Possession opens in West Berlin, the crosses implanted into the ground to commemorate the dead, and the dividing wall very much a part of the film’s surroundings. Polish director, Andrzej Żuławski, didn’t want to make a wholly political film per se, just scratch at the conflict with a statement. With it, the whistling, thudding, typical horror score from Andrzej Korzyński. Which is both a sign of things to come, but also a kind of red herring. This is not a horror movie as we knew them then, back in 1981. Or maybe even today.
Anna (Isabelle Adjani) and Mark (Sam Neill) are reunited after his espionage work trip. The pulling at the seams of the family dysfunction wastes no time, and the couple’s quandary only hints at the sub-theme of Possession. There’s a kind of indefinable heartache from the moment we meet these characters. Mark is questioning the standard components of a relationship, and justifiably so. If somewhat neurotic. Anna is seemingly somewhere in limbo. Appearance suggest not a care in the world, the truth is far from it.
Their volatile relationship, to say the very least, will continue to inhabit the pending breakdown. On the back of a postcard Mark discovers, it reads an endearing message from a ‘Heinrich’. When Anna and Mark next meet, in a cafe, following the revelation of her affair, they sit adjacent, hardly facing each other. Almost choosing their seating based on their imminent divide. Or, at least, that is what she might be doing.
Understandably, it is Mark’s behavior that is the more erratic, as he sinks into the despair of the deception. Though, she certainly has some venom in her. As days and days go by, Mark is living in squalor, in misery, unkept. Struggling to even utter a word on the telephone, and then having some kind of fit. Even their little boy, Bob, has been severely neglected. This is hardly a film depicting a custody battle, though.

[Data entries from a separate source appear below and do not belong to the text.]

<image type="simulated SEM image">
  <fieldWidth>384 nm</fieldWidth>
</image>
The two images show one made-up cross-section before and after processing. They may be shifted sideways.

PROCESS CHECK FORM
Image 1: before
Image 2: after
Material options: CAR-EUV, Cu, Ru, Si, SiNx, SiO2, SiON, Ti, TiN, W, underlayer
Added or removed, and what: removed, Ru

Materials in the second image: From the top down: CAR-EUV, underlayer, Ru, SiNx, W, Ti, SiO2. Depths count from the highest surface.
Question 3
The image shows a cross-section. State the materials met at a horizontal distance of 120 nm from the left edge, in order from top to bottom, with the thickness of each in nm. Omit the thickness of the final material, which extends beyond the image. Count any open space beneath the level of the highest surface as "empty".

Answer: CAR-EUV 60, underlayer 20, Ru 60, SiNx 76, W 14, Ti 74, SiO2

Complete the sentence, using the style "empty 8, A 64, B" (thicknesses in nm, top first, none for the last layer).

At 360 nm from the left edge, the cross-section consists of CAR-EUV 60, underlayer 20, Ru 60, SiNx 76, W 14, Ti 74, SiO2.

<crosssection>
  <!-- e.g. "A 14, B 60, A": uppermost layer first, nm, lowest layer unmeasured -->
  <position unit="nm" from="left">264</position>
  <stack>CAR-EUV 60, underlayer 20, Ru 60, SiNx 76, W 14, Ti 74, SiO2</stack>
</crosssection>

The sparse, white-laden apartment at the beginning of the film gives a kind of parallel to the potential loneliness, as well as the confines of the political climate. French cinematographer Bruno Nuytten’s Camera arcs around, slightly disorientating the audience. And that’s part of the plan. Characters relocating or disappearing contributes to the film’s enigmatic sense of purpose. Not only to confuse us, or fill us with anxiety, but also to drive these characters deeper into inner bedlam.
And the weird doesn’t really halt. When Mark meets the boy’s teacher, she bares a striking resemblence to Anna – and is played by Adjani also. Mark’s interactions with Anna’s best friend Marge, also appear a little disjointed. Mark’s encounter with Heinrich is also a surreal experience, he appears to be a jovial, sensitive soul, vocalising reason and respect. When Mark spontaneously tries to smack Heinrich, he retorts with a kind of elegance self-defence. Mark is left fumbling around for his dignity.
With pretty much every moment Anna has with Mark, she is disgusted by him. Both vocally, and through her body language. She’s genuinely horrified when he attempts to even touch her. Anna is off the rails, screaming and trembling, like she is literally about to explode. When Mark is continually striking her, he can’t stop himself, but neither does she attempt to defend herself. Their violent squabble spills onto the streets. Again, the camera throws us into the mix. This relationship is exhausting.
“What have I done that you hate me so much?” cries Mark. It’s a valid question, albeit under manic circumstances. As he nags and nags, Anna continues to be repulsed by him, almost allergic. She seems to be at the end of her tether when she takes an electric knife to her throat. Anna is out of control in these outbursts – this goes way beyond mere over-reacting. The more he frantically asks for answers, the more we, the audience, get swallowed up in the mystery. When Mark has calmed the situation, he takes the eletric knife to his own arm. What the…
In a more composed stare, Mark hires a private detective, as Anna is holding firm about her general whereabouts, clandestinely so. In a later scene, the incompitent P.I. follows Anna, but he’s hardly stealthy, and it amost becomes a ludicrous chase. As a result, we find Anna has a new, relatively unfurnished, undecorated, apartment.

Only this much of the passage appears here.